[liberationtech] Firesheep: Making the Complicated Trivial
Jim Youll
jyoull at alum.mit.edu
Wed Oct 27 13:38:51 PDT 2010
writing in your defense...
On Oct 27, 2010, at 12:50 PM, Gregory Maxwell wrote:
> Not trying to put authentication in the transport layer is _essential_
> to usability because all authentication methods have user interface
> implications. Do you disagree?
All authentication methods /in life/ have user interface implications. Every one that works, that is.
Technology creators have so far not delivered the correct analogue to real-world authentication. We can't even really do the equivalent of looking at a driver's license and then a face to say "yeah, that's probably the guy." PGP came really close but works best with a big set of people vouching for you, and that takes forever. Normal people don't go to key-signing parties and never will.
> Currently there is no easy to use way for you and I to mutually
> authenticate each other. Should the whole world be able to trivially
> and passively eavesdrop, profile, and modify our private conversations
> simply because we can't _both_ be bothered to go through the 20
> minutes of work or so that it would take to meaningfully validate each
> others PGP keys? Should our non-email/file communications all be
> insecure because (other than OTR) not a single one of the applications
> available to us supports a form of authentication which is likely to
> be usable and meaningful for the kind of relationship that you and I
> have personally (e.g. we're random strangers on the internet, who
> happen to be on a common mailing list)?
We need to back away from the idea that it's useful or necessary to (a) make the process fully automatic; (b) not involve "users" at all.
Every person has a subset of correspondents with whom end-to-end authentication and encryption are vital. For all the rest, it's not such a big deal. We need to focus on delivering the proper tools to authenticate that subset, thereby addressing most of the problem, most of the time, for most people. That'd be a hell of a start.

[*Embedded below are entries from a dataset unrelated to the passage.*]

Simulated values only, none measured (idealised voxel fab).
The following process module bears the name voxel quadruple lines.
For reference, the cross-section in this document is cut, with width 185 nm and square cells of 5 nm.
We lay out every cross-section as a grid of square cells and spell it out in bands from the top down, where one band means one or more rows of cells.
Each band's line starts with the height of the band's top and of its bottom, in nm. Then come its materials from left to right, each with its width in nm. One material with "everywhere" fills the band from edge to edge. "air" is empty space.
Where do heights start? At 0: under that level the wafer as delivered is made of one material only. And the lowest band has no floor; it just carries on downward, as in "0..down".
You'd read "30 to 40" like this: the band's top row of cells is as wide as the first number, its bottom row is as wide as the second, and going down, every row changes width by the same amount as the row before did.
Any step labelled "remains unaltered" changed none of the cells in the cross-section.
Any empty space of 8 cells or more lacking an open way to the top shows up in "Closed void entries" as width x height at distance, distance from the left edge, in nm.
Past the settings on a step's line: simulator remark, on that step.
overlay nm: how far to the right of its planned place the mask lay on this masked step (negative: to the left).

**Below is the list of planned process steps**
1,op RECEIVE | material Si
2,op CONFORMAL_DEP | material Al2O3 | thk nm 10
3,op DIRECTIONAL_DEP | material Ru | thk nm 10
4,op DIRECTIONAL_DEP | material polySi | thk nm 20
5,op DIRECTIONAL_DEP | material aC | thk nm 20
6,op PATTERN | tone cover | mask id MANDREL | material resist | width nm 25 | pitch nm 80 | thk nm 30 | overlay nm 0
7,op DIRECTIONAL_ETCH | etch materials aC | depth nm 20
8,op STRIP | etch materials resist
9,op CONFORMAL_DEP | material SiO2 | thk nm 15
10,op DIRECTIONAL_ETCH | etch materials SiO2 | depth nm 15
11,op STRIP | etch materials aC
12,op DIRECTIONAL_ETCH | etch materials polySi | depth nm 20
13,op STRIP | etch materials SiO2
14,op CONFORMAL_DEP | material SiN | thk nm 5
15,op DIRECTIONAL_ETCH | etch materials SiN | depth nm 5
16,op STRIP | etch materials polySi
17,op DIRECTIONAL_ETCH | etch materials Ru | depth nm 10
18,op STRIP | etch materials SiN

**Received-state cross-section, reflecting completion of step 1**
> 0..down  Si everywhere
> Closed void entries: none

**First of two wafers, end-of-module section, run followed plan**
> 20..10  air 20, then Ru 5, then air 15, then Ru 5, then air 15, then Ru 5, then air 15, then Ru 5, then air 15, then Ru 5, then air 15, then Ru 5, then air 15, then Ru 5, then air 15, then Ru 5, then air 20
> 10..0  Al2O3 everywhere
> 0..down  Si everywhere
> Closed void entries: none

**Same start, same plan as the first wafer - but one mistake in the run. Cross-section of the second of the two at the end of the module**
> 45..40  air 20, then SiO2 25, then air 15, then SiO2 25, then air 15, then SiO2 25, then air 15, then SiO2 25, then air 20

People are already jumping through all kinds of hoops and performing invented, not useful rituals to try to "protect themselves online." For all that effort going out, pursuing witchcraft and things they've heard on the street, they're not getting much in return. This reminds me of the issue of sex ed in schools vs. kids learning about birth control from one another... you get a lot of solutions that "sound plausible" and that are attractively easy to do (to the uninformed), but don't work very well. The father of a friend of mine "deletes all the cookies" every morning, for example, before doing any browsing.
Let's give them something productive, provably useful, to do with all that concern and energy. Doing the right thing will take up less of their time in the long run.
Confidential to those who are about to write: and, so, WHAT? :
I worked on this problem a few years ago. I wrote a lot of code.
The solution is mostly about involving people in their own protection, in meaningful ways.
I would like to pull the project out of the cupboard and at least work on formalizing it, testing the methodologies, and getting critiques.
However, at present I have no standing/affiliation anywhere and don't want to pursue it all on my own out of pocket (because I can't - sad, I know).
So, if you can help me fix that last part, maybe we can collectively speak to the real problem.